Subscribe

Saving grace

Three in four Australian households are in a better financial situation than they were this time last year, a report shows.

The December 2012 St. George-Melbourne Institute Household Financial Conditions Report has found that despite some difficulties over the past year, close to 70 per cent of Australian households have started 2013 in a stable financial position or with savings in hand.

Chief Economist at St. George, Hans Kunnen explained that economic growth in 2012 enabled most people to save at least a little, although the motivations behind saving did vary.

“Over half the respondents erred on the side of caution listing ‘saving for a rainy day’ (53.4 per cent) and saving to pay down debt (43.5 per cent), while close to 60 per cent had holidays and travel at top of mind”, Kunnen said.

General Manager St. George Retail Banking, Andy Fell remarked that the report findings are consistent with feedback from the bank’s customers.

“It is great that a large proportion of people are still managing to save, which makes the outlook for 2013 positive”, Fell said.

"It’s also encouraging to see the ‘Great Australian Dream’ of buying your own home is alive and well”, he added.

In the report, 18.1 per cent of respondents cited putting down a deposit or buying a home as a motivation to save. Home renovation was also a motivation to save for 31.8 per cent of respondents in December 2012, up from 21.9 per cent at the same time in 2011.

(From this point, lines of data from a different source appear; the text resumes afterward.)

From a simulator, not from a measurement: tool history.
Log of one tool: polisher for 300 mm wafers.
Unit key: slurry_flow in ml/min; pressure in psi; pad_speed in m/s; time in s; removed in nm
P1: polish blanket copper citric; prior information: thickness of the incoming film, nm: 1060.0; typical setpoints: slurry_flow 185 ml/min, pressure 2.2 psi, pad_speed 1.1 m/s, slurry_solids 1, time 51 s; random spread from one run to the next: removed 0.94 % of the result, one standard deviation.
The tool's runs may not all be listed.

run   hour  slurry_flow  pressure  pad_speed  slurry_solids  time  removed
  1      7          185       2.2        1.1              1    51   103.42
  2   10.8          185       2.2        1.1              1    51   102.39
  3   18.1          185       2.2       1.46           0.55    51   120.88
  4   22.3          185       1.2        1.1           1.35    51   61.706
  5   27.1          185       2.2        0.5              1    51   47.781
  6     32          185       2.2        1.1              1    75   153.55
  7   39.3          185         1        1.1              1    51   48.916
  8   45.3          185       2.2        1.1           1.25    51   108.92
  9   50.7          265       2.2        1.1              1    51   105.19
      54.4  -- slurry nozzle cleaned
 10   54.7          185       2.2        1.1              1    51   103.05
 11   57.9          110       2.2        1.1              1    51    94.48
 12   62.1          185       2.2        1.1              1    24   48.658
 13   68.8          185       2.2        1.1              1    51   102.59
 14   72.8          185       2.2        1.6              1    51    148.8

The 25-44 year age group has maintained its position as the group who felt most able to save and whose financial conditions remained most stable during 2012.

Within this group are households with double incomes, as well as homeowners who have benefited from lower interest rates on mortgages and managed to save the difference.

Surprisingly, 42.7 per cent of Australians surveyed in December 2012 indicated that they are living ‘debt free’.